Saturday, April 16, 2016

March temperature

Above image shows Land-Ocean (in red) and Land-only (in black) global monthly temperature anomalies compared to the average over the period 1951-1980.

At the Paris Agreement, nations committed to strengthen the global response to the threat of climate change by holding the increase in the global average temperature to well below 2°C above pre-industrial levels and to pursue efforts to limit the temperature increase to 1.5°C above pre-industrial levels.

To see how much temperatures have risen compared to pre-industrial levels, a comparison with the period 1951-1980 does not give the full picture. The image below, created by selecting a smoothing radius of 1200 km, shows that the global temperature rise from 1890-1910 was 1.58°C or 2.84°F.

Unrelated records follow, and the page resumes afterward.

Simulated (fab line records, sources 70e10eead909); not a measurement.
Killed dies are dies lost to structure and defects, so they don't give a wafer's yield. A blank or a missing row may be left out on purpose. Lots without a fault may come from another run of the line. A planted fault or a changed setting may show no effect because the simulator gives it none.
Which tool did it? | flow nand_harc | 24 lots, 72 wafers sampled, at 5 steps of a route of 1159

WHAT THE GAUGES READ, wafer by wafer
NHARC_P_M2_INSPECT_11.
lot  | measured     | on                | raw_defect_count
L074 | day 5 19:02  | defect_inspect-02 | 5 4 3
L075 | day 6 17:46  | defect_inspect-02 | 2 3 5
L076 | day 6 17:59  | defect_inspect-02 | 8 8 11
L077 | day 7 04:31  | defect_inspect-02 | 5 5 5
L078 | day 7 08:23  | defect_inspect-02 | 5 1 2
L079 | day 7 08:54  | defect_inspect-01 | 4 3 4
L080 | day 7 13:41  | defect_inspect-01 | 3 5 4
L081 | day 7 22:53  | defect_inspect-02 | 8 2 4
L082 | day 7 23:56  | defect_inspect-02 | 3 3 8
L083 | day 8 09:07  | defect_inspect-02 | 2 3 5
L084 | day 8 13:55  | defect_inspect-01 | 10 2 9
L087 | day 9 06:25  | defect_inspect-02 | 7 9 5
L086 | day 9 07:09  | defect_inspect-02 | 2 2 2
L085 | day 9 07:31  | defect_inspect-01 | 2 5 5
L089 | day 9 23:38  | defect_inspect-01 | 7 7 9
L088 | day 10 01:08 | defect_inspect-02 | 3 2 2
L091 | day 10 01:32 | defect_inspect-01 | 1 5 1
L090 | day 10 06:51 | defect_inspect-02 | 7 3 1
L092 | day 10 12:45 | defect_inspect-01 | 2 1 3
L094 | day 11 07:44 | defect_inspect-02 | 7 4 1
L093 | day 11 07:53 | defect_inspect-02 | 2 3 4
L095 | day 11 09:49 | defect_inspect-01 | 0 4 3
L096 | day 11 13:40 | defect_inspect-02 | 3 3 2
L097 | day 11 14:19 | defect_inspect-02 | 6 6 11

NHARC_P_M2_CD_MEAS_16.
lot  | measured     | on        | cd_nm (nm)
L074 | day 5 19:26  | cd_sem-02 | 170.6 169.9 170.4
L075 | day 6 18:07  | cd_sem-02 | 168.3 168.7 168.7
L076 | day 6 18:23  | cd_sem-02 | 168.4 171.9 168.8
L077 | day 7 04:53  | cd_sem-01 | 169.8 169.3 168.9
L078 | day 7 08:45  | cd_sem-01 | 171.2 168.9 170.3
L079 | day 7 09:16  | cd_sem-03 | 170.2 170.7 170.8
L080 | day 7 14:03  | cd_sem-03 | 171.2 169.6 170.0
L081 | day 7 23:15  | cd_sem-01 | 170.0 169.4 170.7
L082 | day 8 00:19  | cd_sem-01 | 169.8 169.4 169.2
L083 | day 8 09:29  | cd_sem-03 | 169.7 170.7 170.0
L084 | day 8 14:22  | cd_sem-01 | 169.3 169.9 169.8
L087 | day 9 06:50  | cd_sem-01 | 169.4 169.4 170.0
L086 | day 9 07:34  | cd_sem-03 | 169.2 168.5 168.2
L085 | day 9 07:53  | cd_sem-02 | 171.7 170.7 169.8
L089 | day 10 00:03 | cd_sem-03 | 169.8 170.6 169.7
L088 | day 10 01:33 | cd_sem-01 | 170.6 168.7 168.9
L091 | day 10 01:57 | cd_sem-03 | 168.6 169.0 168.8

The temperature rise is even higher when looking at measurements from land-only stations. The image below compares the March 2016 temperature with the period from 1890-1910 (250 km smoothing), showing a Land-only anomaly of 2.42°C or 4.36°F.

Taking into account that temperatures had already risen by some 0.3°C (0.54°F) before 1900, this adds up to a total temperature rise on land in March 2016 of 2.72°C (4.9°F) from the start of the industrial revolution.

On the Northern Hemisphere, there was an even more dramatic temperature rise on land. In March 2016, on land on the Northern Hemisphere, it was 4.9°F or 2.72°C warmer than the 20th century average, as illustrated by the image below.

How much of this rise can be attributed to El Niño? One way to answer this question is by adding a polynomial trend, as in the March Northern Hemisphere Land Temperature Anomaly image below, showing that temperatures had already risen by 2°C in March 2015, while pointing at a rise of 4°C by March 2030 and 10°C before the year 2050.

The trendline also shows that a temperature difference of about half a degree Celsius between the 20th century average and the year 1900. Taking into account that temperatures had already risen by some 0.3°C (0.54°F) before 1900, this adds up to a total temperature rise on land on the Northern Hemisphere in March 2016 of 3.52°C or 6.34°F from the start of the industrial revolution.

NOAA data show that in March 2016, it was 2.33°C or 4.19°F warmer on land globally than the 20th century average. When compared to temperatures around the year 1900, it was even warmer.

In February 2016, NASA data show that it was 2.33°C or 4.19°F warmer on land (with 1200 km smoothing) than it was in 1890-1910, while it was 2.48°C or 4.46°F warmer for a 250 km smoothing radius for the land-only data. In an earlier post, a 2.3°C rise in February 2016 was used as one of several elements making up the total rise that could eventuate on land by the year 2026, assuming that no geoengineering will take place (image below).

Meanwhile, the current El Niño is still going strong and causing very high temperatures, making one wonder how high temperatures will be during the next El Niño, which could eventuate a decade or less from now. The image below shows high temperatures at four locations in South-East Asia on April 20, 2016.

The situation is dire and calls for comprehensive and effective action, as described in the Climate Plan.